But of course, groupthink is nothing new, and it has its obvious allure, i.e., to avoid being ostracized and to conform to what the majority believes (despite its falsity). It is predominantly based on ignorance and fear. It is what the late literary critic, René Girard, named the “mimetic contagion,” where people become possessed by the mentality of a particular crowd, which, from an anthropological perspective, becomes “all powerful.” An example of this would be Saint Peter’s three acts of denying Jesus, which are multiply attested to in all of the four canonical gospels (Mark 14: 66-72; Matthew 26: 69-75; Luke 22: 55-62; John 18:15-27). If Saint Peter was unable to resist such groupthink (mimetic contagion), it would be all the more worrisome for the rest of us. In modernity, the power of groupthink has altered much of Christianity (including the views of whole denominations and priests and officials within the Catholic Church) to submit to the “spirit of the times” on a number of moral and social issues (e.g., abortion, assisted suicide, same-sex unions, transgenderism, etc.). Girard suggests that the only way to conquer this is through the power of Christ. Christ’s example and continuous presence in our lives embolden us to live out the truth, adhere to objective moral values and duties, and take responsibility for our actions. Thus, instead of shifting the blame to everyone else, we must be accountable for our own actions.

Moral Responsibility

In the era of social justice and identity politics, individual responsibility has been done away with. How is one going to hold a particular group accountable for the actions of an individual? Whether they are identified as oppressors or oppressed, it just does not make sense. The point is that the actions of an individual are on the individual, not on their “identifiable” group. It is easy to label something, for instance, as sexist, since it plays into identity politics and dismisses the importance of evidence and reason while pointing to women as an oppressed group in this case, Williams, and men as the oppressors, such as Ramos. Individual responsibility is the commonsensical point of view, one that Martin Luther King Jr., advocated for. If anything, blaming or giving special protection to a group for an individual’s actions goes against the principle of justice.

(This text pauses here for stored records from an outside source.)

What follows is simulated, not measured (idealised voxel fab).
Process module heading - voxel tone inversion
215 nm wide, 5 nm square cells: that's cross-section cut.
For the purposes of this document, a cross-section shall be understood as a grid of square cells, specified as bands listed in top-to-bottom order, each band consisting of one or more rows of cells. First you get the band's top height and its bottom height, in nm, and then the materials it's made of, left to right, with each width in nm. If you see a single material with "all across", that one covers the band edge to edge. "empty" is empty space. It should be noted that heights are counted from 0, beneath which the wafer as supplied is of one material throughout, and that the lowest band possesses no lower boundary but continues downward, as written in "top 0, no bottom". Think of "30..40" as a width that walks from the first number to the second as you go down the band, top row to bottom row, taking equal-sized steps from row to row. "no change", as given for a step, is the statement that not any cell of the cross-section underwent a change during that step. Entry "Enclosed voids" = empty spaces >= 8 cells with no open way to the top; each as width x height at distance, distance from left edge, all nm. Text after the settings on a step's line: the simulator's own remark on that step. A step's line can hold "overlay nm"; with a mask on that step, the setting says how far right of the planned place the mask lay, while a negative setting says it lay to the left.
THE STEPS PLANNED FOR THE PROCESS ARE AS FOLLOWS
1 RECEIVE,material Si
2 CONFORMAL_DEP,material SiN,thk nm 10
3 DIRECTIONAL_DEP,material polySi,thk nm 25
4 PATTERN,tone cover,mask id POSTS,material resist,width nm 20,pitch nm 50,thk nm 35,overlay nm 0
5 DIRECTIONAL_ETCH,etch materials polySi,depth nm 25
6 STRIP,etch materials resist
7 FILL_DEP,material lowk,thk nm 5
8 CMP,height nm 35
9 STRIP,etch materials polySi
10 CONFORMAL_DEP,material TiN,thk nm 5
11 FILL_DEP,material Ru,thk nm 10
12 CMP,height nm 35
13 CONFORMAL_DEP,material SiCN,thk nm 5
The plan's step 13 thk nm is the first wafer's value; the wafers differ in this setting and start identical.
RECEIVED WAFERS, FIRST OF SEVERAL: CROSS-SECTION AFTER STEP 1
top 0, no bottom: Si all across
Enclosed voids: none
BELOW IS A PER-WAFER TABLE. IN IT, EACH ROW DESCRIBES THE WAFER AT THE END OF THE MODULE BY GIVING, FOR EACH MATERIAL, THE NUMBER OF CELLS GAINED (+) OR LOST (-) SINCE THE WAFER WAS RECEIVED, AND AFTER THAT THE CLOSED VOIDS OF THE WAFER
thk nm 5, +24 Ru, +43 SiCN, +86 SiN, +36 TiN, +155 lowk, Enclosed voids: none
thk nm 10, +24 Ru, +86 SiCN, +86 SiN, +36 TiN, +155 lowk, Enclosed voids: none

The truth is that Williams made a mockery of the game of tennis at one of the most important tournaments in the world. She not only disrespected Ramos (a seasoned umpire), but also tennis fans, Osaka, and even herself. It was appalling behaviour for a 23-time grand slam champion. Williams should take the high road and offer an apology for her despicable behaviour to Osaka, Ramos, and her fans. This will help bring her out in a proper light by taking moral responsibility for her irresponsible actions and demonstrating that she has the humility to publicly acknowledge when she’s wrong. This is especially what is needed in our troubled and confused times, amidst a culture that is unthinkingly, yet inconsistently, inclined toward moral and metaphysical relativism.